We can prove that the $\mathbf R$ here is also a rotation matrix.

$\mathbf R\mathbf R^T=\mathbf I$
$\det (\mathbf R) = 1$. The matrix can be transformed to match the first implementation’s definition via $d/2-1$ row swaps and $d/2-1$ column swaps (totaling $d-2$ swaps, which is even since $d$ is even). As each swap pair (of either rows or columns) multiplies the determinant by -1, the determinant remains 1 after an even number of swaps.
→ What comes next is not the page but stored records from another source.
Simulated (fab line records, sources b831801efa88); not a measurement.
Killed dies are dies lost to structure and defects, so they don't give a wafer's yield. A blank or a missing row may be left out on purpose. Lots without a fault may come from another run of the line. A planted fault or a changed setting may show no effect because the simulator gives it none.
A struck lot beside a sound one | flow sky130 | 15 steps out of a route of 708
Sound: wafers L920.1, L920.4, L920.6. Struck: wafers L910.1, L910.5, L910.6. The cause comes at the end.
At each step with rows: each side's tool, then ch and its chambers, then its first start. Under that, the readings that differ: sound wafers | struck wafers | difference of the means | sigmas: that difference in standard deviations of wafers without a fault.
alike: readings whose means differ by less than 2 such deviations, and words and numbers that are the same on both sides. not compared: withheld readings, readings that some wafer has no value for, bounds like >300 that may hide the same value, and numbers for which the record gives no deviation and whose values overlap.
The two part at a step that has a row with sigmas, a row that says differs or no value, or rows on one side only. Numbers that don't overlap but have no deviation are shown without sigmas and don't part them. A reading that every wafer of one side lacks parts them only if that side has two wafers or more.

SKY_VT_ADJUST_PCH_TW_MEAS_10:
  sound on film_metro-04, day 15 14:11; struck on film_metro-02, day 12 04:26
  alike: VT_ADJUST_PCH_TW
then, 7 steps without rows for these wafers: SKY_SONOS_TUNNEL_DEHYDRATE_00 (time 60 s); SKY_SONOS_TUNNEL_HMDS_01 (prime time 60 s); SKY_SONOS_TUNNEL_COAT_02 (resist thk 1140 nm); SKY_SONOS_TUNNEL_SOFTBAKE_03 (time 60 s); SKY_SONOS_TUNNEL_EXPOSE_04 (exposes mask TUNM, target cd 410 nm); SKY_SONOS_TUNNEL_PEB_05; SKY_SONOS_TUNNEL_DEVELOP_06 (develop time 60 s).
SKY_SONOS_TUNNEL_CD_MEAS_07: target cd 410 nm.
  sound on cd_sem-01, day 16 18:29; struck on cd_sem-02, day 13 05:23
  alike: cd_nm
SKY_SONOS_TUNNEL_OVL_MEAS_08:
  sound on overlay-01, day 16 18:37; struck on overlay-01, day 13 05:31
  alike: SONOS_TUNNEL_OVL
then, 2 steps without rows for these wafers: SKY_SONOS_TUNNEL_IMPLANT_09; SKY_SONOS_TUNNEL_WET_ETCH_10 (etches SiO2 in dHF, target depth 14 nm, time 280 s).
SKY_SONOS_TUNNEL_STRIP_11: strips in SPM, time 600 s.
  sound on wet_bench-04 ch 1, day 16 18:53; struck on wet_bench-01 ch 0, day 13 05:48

It has the equivalent but more efficient form.

$$ \mathbf R\mathbf x= \begin{pmatrix} x_1\\x_2\\…\\x_{d/2}\\x_{d/2+1}\\…\\x_{d-1}\\x_d \end{pmatrix}\otimes \begin{pmatrix} cos\ m\theta_1 \\ cos\ m\theta_2\\…\\cos\ m\theta_{d/2}\\cos\ m\theta_{1}\\…\\cos\ m\theta_{d/2-1}\\cos\ m\theta_{d/2} \end{pmatrix} + \begin{pmatrix} -x_{d/2+1}\\-x_{d/2+2}\\…\\-x_d\\x_1\\x_2\\…\\x_{d/2} \end{pmatrix}\otimes \begin{pmatrix} sin\ m\theta_1 \\ sin\ m\theta_2\\…\\sin\ m\theta_{d/2}\\sin\ m\theta_{1}\\…\\sin\ m\theta_{d/2-1}\\sin\ m\theta_{d/2} \end{pmatrix} $$